Home / Actualidad flamenca  / December, black month for cante in La Plazuela

December, black month for cante in La Plazuela

The social networks and the specialized media magnify even further the renown of Juan Moneo ‘El Torta’, Manuel de los Santos ‘Agujetas’ and Manuel Moneo Lara, whose soul seemed to levitate until reaching another dimension

El cantaor Manuel Moneo. Foto: Juan Garrido

It hasn’t been all joy in Jerez, with its renowned zambombas at this time of the year. Many aficionados of the good cante flamenco of La Plazuela neighborhood in Jerez still mourn three of the most influential flamenco voices of the last few decades. The social networks and the specialized media remember them and their singing, magnifying even further the renown of Juan Moneo ‘El Torta’Manuel de los Santos ‘Agujetas’ and Manuel Moneo Lara. All of them were acclaimed residents of this corner of the San Miguel district, now overlooked by the majestic statue honoring La Paquera, where those full-blooded Gypsies played and ran around, peeking into the windows of the numerous tabancos in the area, such as Ignacio’s, to listen to veteran cantaores like Alfonso ‘El Berenjeno’, Viejo Agujetas and Tío Mingo Rubichi

It’s true that Agujetas’ association with this district during his childhood wasn’t as strong, on account of his family having settled in Rota, but without a doubt he was always considered one of the best examples of the Plazuela style of cante. However, the Moneo brothers were very close to the Acebuche, Sol or Empedrada streets as they grew to become professional cantaores.

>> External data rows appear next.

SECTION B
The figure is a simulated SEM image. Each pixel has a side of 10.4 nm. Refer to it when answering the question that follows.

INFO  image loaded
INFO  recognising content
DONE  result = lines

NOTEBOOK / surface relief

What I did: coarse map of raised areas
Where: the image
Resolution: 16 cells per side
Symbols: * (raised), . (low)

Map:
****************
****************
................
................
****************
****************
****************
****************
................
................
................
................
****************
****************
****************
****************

«Many aficionados of the good cante flamenco of La Plazuela neighborhood in Jerez still mourn three of the most influential flamenco voices of the last few decades»

The first one who passed away was Juan, on December 31st, 2013. It happened at his house in Sanlúcar de Barrameda, where he lived since he started a family and where his son Juanito was born. He was in Jerez a few days earlier, meeting friends and singing cheerfully, although he had some breathing problems. No one expected that unlucky year to end with the tragic news we heard at dawn, leaving his neighborhood, his city and the whole flamenco world totally distraught.  At 61 years old, El Torta still had his signature charisma, although he seemed more relaxed, and he was still in demand by peñas and renowned festivals such as Viernes Flamencos or Jerez’s Fiesta de la Bulería — oddly, he took part in both events that year — becoming a veritable icon for young flamenco artists and aficionados after his death.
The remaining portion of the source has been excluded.